A long time ago a colleague said that his ideal would be a job where every day you started anew with nothing from the past intruding on your new day. I guess that’s a fair description of the way most of us regard our relationship to ‘legacy’ systems? Not surprisingly this came up in a survey of Retailers, who regarded their legacy systems as the biggest barrier to their development of cross channel online systems, but does it have to be so, or can we start to figure out a more logical approach?
I have been talking to my colleagues; we reckon that rather than a one size fits all approach to legacy, and to planning a path forward, it’s best to recognise that there are actually three separate activities and development paths. The goal of the separation is to ensure that each gets developed to separate goals to maximise their capabilities for the enterprise, as this is more effective (practical?) to achieve than a full on portfolio rationalisation.
In the first group is everything to do with using technology for cost containment where the controlling, or management issues, are predominantly based on technology issues. Here the decisions are based on change affecting the cost base positively, or negatively, as an example whether an upgrade should be implemented on the basis of reduced operating cost as there is no business functionality case. The ultimate question for this group, the real ‘legacies’ that are unlikely to change, is should the enterprise be operating these things at all, or should they be treated as ‘utilities’ and put out to be operated externally as part of an exercise to continue to drive costs down.

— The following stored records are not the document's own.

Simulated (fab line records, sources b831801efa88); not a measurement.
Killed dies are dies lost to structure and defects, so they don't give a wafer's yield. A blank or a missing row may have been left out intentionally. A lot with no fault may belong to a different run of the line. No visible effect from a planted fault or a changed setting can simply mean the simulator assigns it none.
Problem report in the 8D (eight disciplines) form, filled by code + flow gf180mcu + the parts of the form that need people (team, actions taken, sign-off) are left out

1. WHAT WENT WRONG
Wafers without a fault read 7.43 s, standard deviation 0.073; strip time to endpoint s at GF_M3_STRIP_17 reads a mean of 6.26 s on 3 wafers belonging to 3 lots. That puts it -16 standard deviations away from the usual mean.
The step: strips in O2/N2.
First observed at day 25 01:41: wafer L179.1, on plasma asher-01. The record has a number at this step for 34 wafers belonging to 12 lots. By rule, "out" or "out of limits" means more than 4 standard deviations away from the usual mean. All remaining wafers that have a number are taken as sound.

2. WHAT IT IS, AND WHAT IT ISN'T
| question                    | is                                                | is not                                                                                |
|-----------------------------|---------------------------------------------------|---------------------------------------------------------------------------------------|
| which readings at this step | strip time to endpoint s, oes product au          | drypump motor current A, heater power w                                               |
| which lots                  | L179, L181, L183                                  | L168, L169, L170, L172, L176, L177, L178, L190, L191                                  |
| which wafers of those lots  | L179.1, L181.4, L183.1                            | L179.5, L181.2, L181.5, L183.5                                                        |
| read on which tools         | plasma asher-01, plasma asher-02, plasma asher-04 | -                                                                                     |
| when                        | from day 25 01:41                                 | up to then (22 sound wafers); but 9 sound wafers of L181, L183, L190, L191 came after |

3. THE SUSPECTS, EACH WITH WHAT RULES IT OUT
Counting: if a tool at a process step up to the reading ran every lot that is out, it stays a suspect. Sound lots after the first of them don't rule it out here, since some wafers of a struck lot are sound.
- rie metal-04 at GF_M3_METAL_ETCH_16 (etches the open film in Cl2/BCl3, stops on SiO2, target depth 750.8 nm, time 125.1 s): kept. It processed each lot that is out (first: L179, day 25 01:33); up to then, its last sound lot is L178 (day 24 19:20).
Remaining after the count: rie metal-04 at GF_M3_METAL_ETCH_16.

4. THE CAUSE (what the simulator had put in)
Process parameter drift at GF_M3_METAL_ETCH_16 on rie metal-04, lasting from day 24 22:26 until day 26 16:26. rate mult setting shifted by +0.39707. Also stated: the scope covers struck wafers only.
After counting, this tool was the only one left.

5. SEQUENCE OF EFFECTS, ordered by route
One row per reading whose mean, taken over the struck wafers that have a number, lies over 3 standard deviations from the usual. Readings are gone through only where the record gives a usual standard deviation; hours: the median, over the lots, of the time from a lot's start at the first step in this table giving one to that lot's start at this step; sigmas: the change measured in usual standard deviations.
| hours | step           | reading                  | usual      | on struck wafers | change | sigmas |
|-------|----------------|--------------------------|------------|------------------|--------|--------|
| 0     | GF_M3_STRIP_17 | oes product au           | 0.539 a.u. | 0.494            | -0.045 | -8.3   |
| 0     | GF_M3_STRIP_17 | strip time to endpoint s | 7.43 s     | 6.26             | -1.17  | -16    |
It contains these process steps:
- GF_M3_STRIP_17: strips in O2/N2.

In the second group are those things that are business services where there is a very direct link to revenue making business activities with the pressure for change driven by Line of Business managers requiring changes to functionality. It’s not only that these applications will continue to change it’s also that they are likely to be the ones that may at some stage be required to be integrated with new Web based solutions. However there is a further defining feature that separates this group from the other two groups, and it’s the extent to which they are enterprise ‘transaction’ based. As an example an order entry system is enterprise business activity that will require periodic changes, but its role is based on data integrity, and its integration with other systems is through data. Upgrades and changes need to be a balanced decision on several criteria, but at the end of the day operating efficiency is the overall criterion.
Which perhaps makes the description of the third group as those critical business activities based on ‘interactions’, or process centric, easier to understand. In this group are the solutions that really are not legacy at all, they are the newer systems dealing with information, ‘real time’ decisions, events, etc and this is the group that will continue to expand, probably rapidly, and its here that its possibly to take full advantage of the new technologies to support business requirements. But just think about this for a moment, it’s the interfaces between the groups that are the place to base rationalisation upon. Between the first and second groups it’s a mixture of customised and Enterprise Application Integration, EAI, where as between the second and the third it should be Service Oriented Architecture, SOA.
The goal is to standardise the services exposed from group two in such a way that the processes in group three can be extremely flexible and can connect through SOA to group two applications without any new implications. Now portfolio rationalisation in group 2 can be based on the cost, time, and difficulty of exposing the services as a logical program for modernisation.
This approach can also help with another issue, the perceived resistance by the IT staff to users and enterprise adoption of Web 2.0. I deliberately say perceived as I believe that in most cases the objections are well founded around the impact on carefully structured legacy systems, and the consequences comprising a substantial risk. The approach above, though not as simple in real life as the description I have given, allows not only risk management, but the allocation of colleagues to work in the group where their skills and value are best delivered cutting down on the ‘pressures’ of trying to cope with ‘challenges’ which really do lie outside core competencies.